Aboriginal experience = abnormal experience = absolute reality

I was riding a scooter in a mountain in Central Taiwan. The only nearby signs of civilizations were some guest houses around an intersection. No 7-11, no neon signs, only some idle villagers peeling betel nut skins and equally idle stray dogs strolling around in sad eyes. There was a side road that led to a small summit, and an elementary school, according to Google Map. A school? Must be an abandoned ruin. Out of curiosity I decided to venture in.

20 minutes into the narrow winding turns (great fun for motorcycle ride), the school appeared and although it was no more bigger than a public hall, it was alive. A tribal motif was laced on the signpost that stood side by a wall paint of a hunter. I finally “got it”—it was a school for aboriginal people. But there was still no sign of residential area. Did they live in isolated log houses? Or literally on tree tops?

I rode further ahead to reach the summit and claim some scenery before it got dark. As I neared the top, the previously beautifully kept mountain started to show its primitive nature. Rotten branches and leaves hung over the passage. A dead snake with a smashed head laid on the ground, forming a grotesque yin/yang symbol. Parasitic ivy and golden-rod covered the surface of everything, blocking the refreshing air passage along the trees and spreading corrupt smell all over.

The path would make a very frightening courage test for teenagers, I thought as I sped up searching for an opening and fresh air. Then equally out of nowhere, a collection of zinc-roofed houses emerged. A totem pole covered in the same motif as the school showed that it was the “settlement” of the aboriginal tribe.

A big signboard at the entry of the housing block proudly presented the detailed map of this eco-village for tourists who were looking for an escape from the suffocating urban jungle. How come this place wasn’t even marked in Google Map? Yet I became excited somewhat: Probably I made it to the land of the lost.

But the village showed none of the signs of the billboard promises. The “guest house” was just one of the zinc houses, only with a “for guests” sign spray-painted on the wall. The coffee shop looked open, but with some tired villagers playing cards in a low-lit corner inside a makeshift cabin, few people would dare even to step inside. The hiking trail toward the mountain hot spring was covered in unswept half-rotten leaves, leading up to a dark corner in the mountain. I wondered if anybody ever went up, or made their way back.

I went to the “fruit farm.” The orchard was there, possibly a vineyard, but was located directly on the slope of the mountain. No, a “cliff” would have been a more appropriate way to describe what I saw—my knees instantly became jell-o. The memory of my first “expert” course experience in ski resorts came flashing back. I couldn’t believe the plants kept their roots on the soil without falling down, let alone humans tending to them. Maybe the “eco-village” was just a cheap disguise for a Ninja training school.

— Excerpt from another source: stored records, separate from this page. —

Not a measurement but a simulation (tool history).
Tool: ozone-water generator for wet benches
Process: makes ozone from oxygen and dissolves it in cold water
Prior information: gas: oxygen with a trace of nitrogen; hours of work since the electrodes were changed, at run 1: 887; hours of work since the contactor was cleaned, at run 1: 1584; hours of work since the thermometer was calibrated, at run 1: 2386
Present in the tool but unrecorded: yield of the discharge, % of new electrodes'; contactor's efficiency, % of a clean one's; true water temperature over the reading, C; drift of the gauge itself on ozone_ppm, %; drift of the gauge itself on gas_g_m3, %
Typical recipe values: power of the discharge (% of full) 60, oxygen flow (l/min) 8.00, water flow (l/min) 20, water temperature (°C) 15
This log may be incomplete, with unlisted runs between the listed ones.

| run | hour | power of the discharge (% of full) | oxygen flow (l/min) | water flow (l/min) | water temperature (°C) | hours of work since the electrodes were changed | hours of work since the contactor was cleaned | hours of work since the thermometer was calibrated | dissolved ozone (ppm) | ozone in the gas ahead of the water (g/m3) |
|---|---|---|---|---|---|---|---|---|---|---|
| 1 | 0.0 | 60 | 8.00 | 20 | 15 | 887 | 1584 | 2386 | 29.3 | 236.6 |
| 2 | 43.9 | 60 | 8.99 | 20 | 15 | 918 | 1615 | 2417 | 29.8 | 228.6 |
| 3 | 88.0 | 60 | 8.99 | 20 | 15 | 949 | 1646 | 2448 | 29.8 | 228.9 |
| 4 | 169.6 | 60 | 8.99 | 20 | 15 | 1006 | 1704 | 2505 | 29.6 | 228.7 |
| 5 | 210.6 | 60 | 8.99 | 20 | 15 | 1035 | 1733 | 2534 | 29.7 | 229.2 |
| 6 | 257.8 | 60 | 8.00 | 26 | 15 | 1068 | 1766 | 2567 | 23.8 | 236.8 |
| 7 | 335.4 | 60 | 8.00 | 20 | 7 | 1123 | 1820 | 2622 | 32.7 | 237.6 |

I saw the face of a couple of villagers walking by. The shaded bone structure and dark skin definitely showed they were aboriginal, but their eyes carried no sparkles, contrary to the depiction in fictional native tribes roaming around the forest in sync with the spirit of the nature. Just like the half-rotten bush surrounding the village, they looked dead inside.

I understood the true identity of the smell that covered the entire area: death. Everything showed decay: the cheap zinc roof, the untended wild bush, the half-abandoned hut filled with stocking materials, and sadly the villagers. Something told me that I must have left this place before it got dark. I turned my head around and on my way back, a church was there.

The church was the only element in the village that was neat, clean, and kept in order. A cross stood above the two-story building facing the entrance to the village, as if telling everybody that the village was protected by the almighty God. I imagined a priest ceremoniously telling the poor villagers that they were as blessed as any other people on the plain region, and they would live happily ever after by praying each day and working hard on their allotted piece of mountainside slope. Could someone point out his red eyes and the spiny black tail lurking behind the lobe?

I have encountered aboriginal cultures in Taiwan in the form of souvenir shops, cultural festivals, and music. But I never really got in touch with the underlying reality, until this moment. And the reality was way much heavier than I ever imagined.